Anyway, the point of this post is to answer a question posed to me by a student in the Q&A portion of the talk:
Anong programming language ang dapat naming pag-aralan?
(What programming language should we learn?)
Here’s a question I wouldn’t want to hear answered by someone else (i.e. someone who’s also invited to talk to students). The question itself may seem simple, but unless you’ve seen how the industry works as a whole, you’ll probably give a wrong answer.
The traditional answer I don’t want to hear is to give a suggested list of languages based on market demand.
Simply put, this is bullshit. This is the same sort of bullshit that pressures our youth to take nursing courses even though they’re just in it for the money, money that they probably won’t get due to the eventual over-supply of nurses.
So for the student’s question, I gave two answers:
Programming language and platform choice doesn’t matter, because for the most part it’s a business decision.
Yes, I’m talking about steaks and strippers. In a large company, you may be initially hired to work on a single language, but eventually there will be a time where the company will make a business decision to shift technologies, whether due to market pressure or due to a new client. If you focus too much on a language, you will not be prepared for the change and you may end up getting fired or demoted.
In smaller companies or in a freelance setting, language still doesn’t matter, though for another reason: the client will not care about the language as long as you deliver the product.
This leads to the other answer:
Focus on the fundamentals, not on the language/platform.
A common mistake among fresh grads is that they’re confident they know language A or platform B because they were able to make their school projects or theses while at the same time not having their fundamentals down pat. Not only does this make them inflexible in terms of learning new languages, it also makes their work brittle and sloppy.
In other words, a student who has 4 years of school “experience” in Java is nothing compared to a developer who just had learned Java a month ago but has solid fundamentals in OOP.
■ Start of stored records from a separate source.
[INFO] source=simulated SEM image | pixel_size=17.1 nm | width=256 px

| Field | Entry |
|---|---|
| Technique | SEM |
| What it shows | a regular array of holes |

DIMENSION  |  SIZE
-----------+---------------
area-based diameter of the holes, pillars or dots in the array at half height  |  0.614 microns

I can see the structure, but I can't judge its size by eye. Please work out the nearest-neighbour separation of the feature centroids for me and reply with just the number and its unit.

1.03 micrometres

You might say “Screw learning, I’m just in this for the money!”. But the fact is, there’s this thing called the Python Paradox: developers who are passionate enough to learn more than their peers often end up in higher-earning and less-stressful jobs.
Bottom line: There is no “best” language that you need to learn in order to earn a lot of money. However, if you have good fundamentals, learning the language and platform that the market needs will be much easier for you.